The North Dakota Publicly Traded Corporations Act and Reducing the CEO's Control of the Board

We are discussing North Dakota's attempt to compete for charters, not by out Delawaring Delaware but by adopting a law that gives shareholders a bevy of rights that go well beyond what Delaware typically provides.  As explained in my article, The Irrelevance of State Corporate Law in the Governance of Public Companies, one way Delaware maintains its lead in attracting charters is to provide provisions desired by those managing the company.  Delaware imposes few requirements on the board of directors.  There is no requirement that a board contain independent directors, no requirement that a board contain any kind of substantive expertise, and no limits on the ability of the CEO to dominate the board.  

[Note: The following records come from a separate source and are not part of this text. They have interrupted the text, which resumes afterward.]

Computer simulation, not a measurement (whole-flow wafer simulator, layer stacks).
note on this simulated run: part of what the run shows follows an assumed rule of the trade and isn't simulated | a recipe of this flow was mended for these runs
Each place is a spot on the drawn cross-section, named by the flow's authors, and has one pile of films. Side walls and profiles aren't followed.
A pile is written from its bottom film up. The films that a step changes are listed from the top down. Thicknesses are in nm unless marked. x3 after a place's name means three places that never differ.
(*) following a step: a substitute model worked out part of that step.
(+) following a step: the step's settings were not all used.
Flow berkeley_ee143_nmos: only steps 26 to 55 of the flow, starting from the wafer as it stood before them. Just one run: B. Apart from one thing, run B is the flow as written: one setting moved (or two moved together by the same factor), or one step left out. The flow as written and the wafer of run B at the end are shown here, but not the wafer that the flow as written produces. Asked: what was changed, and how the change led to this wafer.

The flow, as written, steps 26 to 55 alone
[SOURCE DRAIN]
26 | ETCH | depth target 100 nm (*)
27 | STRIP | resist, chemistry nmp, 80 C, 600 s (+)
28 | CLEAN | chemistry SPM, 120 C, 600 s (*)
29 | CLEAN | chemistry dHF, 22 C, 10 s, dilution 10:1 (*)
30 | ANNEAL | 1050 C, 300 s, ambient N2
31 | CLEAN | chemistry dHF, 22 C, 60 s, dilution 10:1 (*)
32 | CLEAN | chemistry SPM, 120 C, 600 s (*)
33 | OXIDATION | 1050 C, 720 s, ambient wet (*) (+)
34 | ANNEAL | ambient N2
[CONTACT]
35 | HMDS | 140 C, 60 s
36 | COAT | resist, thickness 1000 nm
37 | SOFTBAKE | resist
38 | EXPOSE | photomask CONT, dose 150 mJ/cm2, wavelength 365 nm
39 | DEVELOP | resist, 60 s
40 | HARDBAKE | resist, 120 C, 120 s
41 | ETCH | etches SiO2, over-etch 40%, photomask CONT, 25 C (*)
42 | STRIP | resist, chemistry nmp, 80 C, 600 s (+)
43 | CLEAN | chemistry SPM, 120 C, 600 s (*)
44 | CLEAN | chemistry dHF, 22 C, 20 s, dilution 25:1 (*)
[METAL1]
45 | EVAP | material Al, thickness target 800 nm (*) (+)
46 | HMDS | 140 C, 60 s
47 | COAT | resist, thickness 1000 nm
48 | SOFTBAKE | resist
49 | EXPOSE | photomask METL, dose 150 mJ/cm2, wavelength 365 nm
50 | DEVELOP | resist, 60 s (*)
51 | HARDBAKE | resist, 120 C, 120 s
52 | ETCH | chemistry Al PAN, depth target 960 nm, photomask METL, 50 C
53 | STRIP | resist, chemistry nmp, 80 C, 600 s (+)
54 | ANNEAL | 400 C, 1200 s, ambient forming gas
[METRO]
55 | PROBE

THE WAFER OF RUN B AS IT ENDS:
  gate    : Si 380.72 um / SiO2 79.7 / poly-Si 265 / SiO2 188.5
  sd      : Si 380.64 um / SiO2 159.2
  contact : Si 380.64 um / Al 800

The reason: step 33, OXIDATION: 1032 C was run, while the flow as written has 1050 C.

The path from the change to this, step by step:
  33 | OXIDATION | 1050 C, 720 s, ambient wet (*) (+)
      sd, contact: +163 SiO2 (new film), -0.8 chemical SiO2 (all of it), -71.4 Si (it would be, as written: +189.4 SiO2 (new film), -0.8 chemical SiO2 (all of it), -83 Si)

One way that the North Dakota statute, the Publicly Traded Corporations Act, has sought to alter this dynamic is to separate the positions of chairman of the board and CEO.  The Act provides that the chairman cannot be an executive officer of the company. 

How common is it to combine the two positions in the United States?  Very.  In the paper, The Effects and Unintended Consequences of the Sarbanes-Oxley, and its Era, on the Supply and Demand for Directors, the authors note that in 2004, 66% of large companies (market capitalization of over $750 million) had not separated the two positions, down slightly from 2001 when the percentage was 68%.  For the largest companies, the percentage is even higher.  In the 2006 Corporate Governance Survey conducted by Shearman and Sterling, only 24 of the Fortune 100 companies had separated the positions and only six had in place policies that required separation.  The study did not, however, determine the number of non-CEO chairmen deemed independent.  Thus, for example, when Terry Semel stepped down as CEO of Yahoo last week, he agreed to serve as non-executive chairman of the board.  Under the NYSE or NASDAQ definitions, he would not be considered independent. 

Moreover, the trend is clear.  As the Shearman & Sterling study shows, 82 of the Fortune 100 have a board with at least 75% of the directors designated as independent.  Indeed, in 37 of the top 100 companies, the CEO is the only non-independent director on the board.  In other words, the number of "independent" directors is increasing while the CEO controls the position of chairman in the vast majority of cases. 

This allows the CEO to maintain control over the board of directors.  These boards meet a modest number of times during the year (the board of Wal Mart, the largest company in the Fortune 500 had eight meetings, four physical and four telephonic, in fiscal 2007), the independent directors have other fulltime positions or sit on other boards (all eleven of the independent directors or nominees at Wal Mart either have full time positions or sit on other boards) and they generally receive the information about the company deemed important by the chairman or CEO.  

In other words, the position of chairman matters.  The chairman can typically call board meetings and set agendas.  The chairman can play a critical role in deciding what issues and information are put before the board.  This includes oversight of the CEO, including the need to replace the CEO. 

The combining of the two positions has not gone unnoticed.  It has been a bone of contention with shareholders.  In May, CVS shareholders passed a "non-binding" resolution to separate the two offices.  Moreover, in Britain, the practice is to separate them. 

It is unlikely that shareholder proposals will work in this area.  Shareholder proposals will not work because they will in general be non-binding (as in the case of CVS) and management will resist implementation because of the loss of authority and control.  As the Shearman & Sterling study notes, only six of the Fortune 100 companies have a policy separating the two positions.  The provision in the Publicly Traded Corporations Act will, therefore, be one of the reasons why management will strenuously resist any effort to encourage reincorporation in North Dakota.